Two days after Commerce Minister Piyush Goyal stated that the India-US trade deal was down to finalising the 'commas and full stops', the Donald Trump administration has proposed additional tariffs on countries under its Section 301 probe. India is among the many nations named in this investigation.
Section 301 Probe and Its Implications
The Section 301 probe, launched by the US in March 2026, is a known factor in India's trade deal negotiations with America. However, the proposal to impose duties on around 60 countries assumes significance as a US delegation is in India to finalise the terms of the trade agreement.
India's Response
Reacting to the new tariff proposal, the Commerce ministry stated, 'India remains engaged with the US on the matter as part of Section 301 proceedings. India is also parallelly engaged with the US for finalisation of a framework agreement as announced on 2 February 2026 and in accordance with the joint statement released on 7 February 2026.'
Background of India-US Trade Relations
India and the US announced a trade agreement in February this year, under which tariffs on Indian exports were reduced to 18% from 50%. However, before the framework could be finalised, the US Supreme Court ruled that the reciprocal tariffs by the Trump administration were illegal. Subsequently, Trump announced a 10% universal tariff, set to expire next month. Experts say the US move on Section 301 should be viewed in this context.
What is Section 301?
Section 301 of the US Trade Act of 1974 allows the Office of the United States Trade Representative (USTR) to investigate trade practices of foreign governments to determine if they harm US trade interests. If unfair practices are found, the US can impose trade restrictions and tariffs.
USTR Investigations
The USTR launched two investigations in March 2026, covering around 60 economies, focusing on forced labour and excess industrial capacity. On June 2, the USTR issued findings on forced labour, proposing additional tariffs on 60 countries. These tariffs are at a proposal stage, with interested countries able to request hearings by June 22, submit written comments by July 6, and attend hearings on July 7. A final decision is expected by July, coinciding with the expiry of the 10% Section 122 tariffs.
Impact on India
The US has proposed two tariff rates: 10% and 12.5%. The 10% rate applies to countries with forced labour import prohibitions or commitments. India falls into the 12.5% category, along with China, Switzerland, Singapore, and the UAE, as it lacks such a prohibition. India could potentially reduce the rate to 10% by demonstrating a partial forced labour import prohibition regime. Lower tariffs are proposed for textiles, though specific rates are pending.

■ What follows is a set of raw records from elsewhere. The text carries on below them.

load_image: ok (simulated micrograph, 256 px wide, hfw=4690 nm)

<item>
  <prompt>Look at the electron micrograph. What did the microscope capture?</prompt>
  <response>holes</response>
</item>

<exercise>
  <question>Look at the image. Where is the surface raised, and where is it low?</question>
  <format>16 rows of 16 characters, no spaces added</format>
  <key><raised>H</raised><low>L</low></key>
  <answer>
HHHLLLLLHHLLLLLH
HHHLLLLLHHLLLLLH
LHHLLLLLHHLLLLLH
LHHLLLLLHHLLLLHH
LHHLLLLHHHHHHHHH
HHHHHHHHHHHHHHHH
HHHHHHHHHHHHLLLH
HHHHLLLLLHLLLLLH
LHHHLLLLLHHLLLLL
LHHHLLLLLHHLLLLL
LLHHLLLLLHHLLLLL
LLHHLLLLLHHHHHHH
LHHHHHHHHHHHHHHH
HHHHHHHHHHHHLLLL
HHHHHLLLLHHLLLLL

Experts warn that additional tariffs could hit Indian exports, especially in sectors like aluminium, cotton, seafood, coffee, and rice. Manoj Mishra of Grant Thornton Bharat notes that the 12.5% tariff would increase landed costs and affect competitiveness. He adds that Indian exporters may face heightened scrutiny on supply chain due diligence and forced labour compliance.
Agneshwar Sen of EY India views the Section 301 probe as a strategic move by the US to replace the legally vulnerable 10% tariff. He says the forced labour framework offers a more defensible legal basis for maintaining duties. For India, labour-intensive sectors like textiles, apparel, carpets, leather goods, and brassware face additional tariff burdens.
What Should India Do?
Trade experts suggest India engage in replies and challenge the findings. Sen advises filing substantive written comments by July 6 and actively participating in the July 7 hearing. The Global Trade Research Initiative (GTRI) advocates legal challenges, arguing that the 12.5% tariffs exceed WTO bound duties and that the investigation exceeds Section 301's scope. GTRI founder Ajay Srivastava states, 'The investigation is not based on allegations that Indian exports use forced labour, but on whether countries prohibit imports made with forced labour in third countries.'
GTRI recommends India argue that the US is imposing its own import-control framework through unilateral measures, outside Section 301's scope. India could also note that forced labour concerns are product-specific and that the US itself imports many of these products.
Future of India-US Trade Deal Talks
Trade experts believe the US move is a pressure tactic, and India is addressing the Section 301 probe in ongoing trade talks. An India-US trade deal can only be finalised once clarity emerges on the 10% tariffs regime. The timing of the Section 301 probe is crucial. India aims to retain competitive tariff advantages and has previously questioned investigations on structural overcapacity and forced labour.
Sen emphasises that the most consequential response must come at the negotiating table. 'The bilateral trade deal offers India its most effective instrument to seek exemption or phased rollback of these duties. Securing a forced labour import prohibition commitment within the trade agreement would be worthwhile.' GTRI warns that India should be prepared for additional Section 301 tariffs on excess capacity and treat trade negotiations and investigations separately.